Cocktail Tour — LA

Times change and places change. But good drinks and good friends don’t.

My friend Dan was visiting LA for his birthday; I hadn’t seen him since my final weeks in New York. On one hand, that was only nine months ago. On the other hand, it feels like a lifetime ago. It was before my cross-country roadtrip, my move to the west coast, and my starting business school.

That last time we hung out, we spent the evening touring each of his favorite cocktail spots, for which we’d created a “bartinerary” to keep us on track. Now with him in LA for a couple days, I returned the favor.

“This will be the resumption of the bartinerary aka hoptinerary,” he texted me.

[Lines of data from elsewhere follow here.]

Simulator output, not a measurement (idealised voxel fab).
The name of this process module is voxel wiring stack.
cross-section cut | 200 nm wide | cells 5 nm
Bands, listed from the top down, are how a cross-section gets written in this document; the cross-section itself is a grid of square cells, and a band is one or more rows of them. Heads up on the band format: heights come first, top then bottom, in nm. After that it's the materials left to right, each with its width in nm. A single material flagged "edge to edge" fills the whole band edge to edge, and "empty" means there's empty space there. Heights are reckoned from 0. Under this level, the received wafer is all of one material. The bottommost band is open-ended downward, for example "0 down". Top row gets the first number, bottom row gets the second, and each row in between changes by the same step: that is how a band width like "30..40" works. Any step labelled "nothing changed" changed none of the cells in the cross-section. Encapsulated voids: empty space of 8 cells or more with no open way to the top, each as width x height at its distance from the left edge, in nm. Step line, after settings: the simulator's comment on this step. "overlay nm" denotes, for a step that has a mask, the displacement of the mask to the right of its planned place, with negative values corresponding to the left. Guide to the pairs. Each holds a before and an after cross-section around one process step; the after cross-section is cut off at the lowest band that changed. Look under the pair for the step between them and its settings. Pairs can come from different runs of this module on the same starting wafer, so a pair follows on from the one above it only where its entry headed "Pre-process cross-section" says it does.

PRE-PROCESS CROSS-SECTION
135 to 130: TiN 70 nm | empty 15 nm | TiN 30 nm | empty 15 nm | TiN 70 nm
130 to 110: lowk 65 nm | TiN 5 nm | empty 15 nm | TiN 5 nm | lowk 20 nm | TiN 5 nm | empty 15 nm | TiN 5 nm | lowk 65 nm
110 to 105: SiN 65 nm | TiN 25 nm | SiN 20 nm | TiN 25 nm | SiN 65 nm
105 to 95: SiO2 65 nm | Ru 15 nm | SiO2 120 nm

We met in his hotel lounge in Santa Monica and started things right where we left off: with whiskey. He ordered the Bold Fashion, I the Manhattan.

Bartender: “We don’t have the Whistle Pig for your Manhattan but we do have Old Overholt”
Dan: “Oh that’s what Don Draper drinks on Mad Men!”
Me: “Ok sure, that works”

I explained to Dan, “I would have gotten the Bold Fashion if you didn’t. It uses Maker’s 46 and I went to their distillery this summer, seeing how they make it. Basically they take these wooden sticks (called ‘staves’) that have different flavors and put them into a finished Maker’s barrel. Some people can do custom orders that feature unique flavors based on the different stave combos.”

Dan’s friend Pablo — with whom he makes music — arrived not long after that, sipped his beer, and we headed to Accomplice in Mar Vista, which we’d chosen in part because of their food menu. Dan hadn’t eaten all day thanks to the paltry options on his long flight, and I was pretty hungry myself.

We walked in to two kissing cats. I got the Fungi Town, Dan got the Pulp Friction and Pablo got the Gin Rummy. The latter, being served in one of the cats, sadly broke up their canoodling. We all took a taste of each others’ drinks; mine tasted of mushroom, Dan’s was hot & fruity, and Pablo’s tasted of licorice.

We wasted little time filling the table with Beef Rolls, Orange Chicken, Vegan Fatty Noodles, a dome of white rice, and the Chinese BBQ Pork Shank.

At around that same time came drinks round two: the Pink Rabbit for me and the Urban Chamo for Dan. He eschews vodka mixed drinks, so he subbed that for Old Overholt. My rabbit tasted strongly of its shishito pepper garnish.

As you might guess from the above picture, the pork shank made us all very full. So instead of hop to another bar, we closed out the night back at Dan’s room at the Oceana, drinking beer and joking about whether anyone actually reads books from the decorative display in his room. After a close search, we did find The Hunger Games and one about Kanye lyrics. They talked a lot about music — Jon Bellion and songwriting credit for instance — and I interjected when I could.

That was on a Tuesday. On Thursday, Dan and I reprised, starting in the lobby of his next hotel in DTLA. He really likes hotels. I got the Will You Stay in LA — a classic tequila drink. He got the Pineapple Bliss — which was indeed pretty blissful.

For our next stop on the bartinerary, we considered many spots, but ultimately settled on the Wellesbourne in West LA, in part because of its food. Their popcorn chicken, bacon wrapped dates, and veggie spring rolls did not disappoint.

For drinks we began with the Cocoa Smoke Fashion and the Besos de Bayas. Unfortunately their smoke machine was broken, but an old fashioned’s an old fashioned, though I was surprised to learn this one literally featured cocoa puffs. The drink tasted nice with its chocolate overtones, though it was not without notes of cereal.

For round two Dan got the Gran Fiesta and I got the Sazerac, our server lighting my glass on fire. I could see the smoke rising from my glass after it was poured. As I took a sip, my glass was still warm but the drink itself was surprisingly cold, smelling of fire & licorice.

For our final round I got Maker’s on the rocks, chosen in deference to my hand-dipped bottle. Dan too kept it simple with an Old Fashioned.

Tonight we talked about girls, mostly. Oh my, how that’s changed over the last nine months.

Our check came in a hollow book. We left as they turned the lights on and capped off the night with beers in my apartment before he returned to his hotel and I went to bed to rest up for a weekend in the Santa Ynez Valley wine country.

Yes times change and people change, but some relationships don’t. And I’m thankful for that. Since we ran into each other in the elevator of One World Trade Center, having not seen each other since high school, we picked up right where we left off. And the many miles from New York to LA doesn’t change that.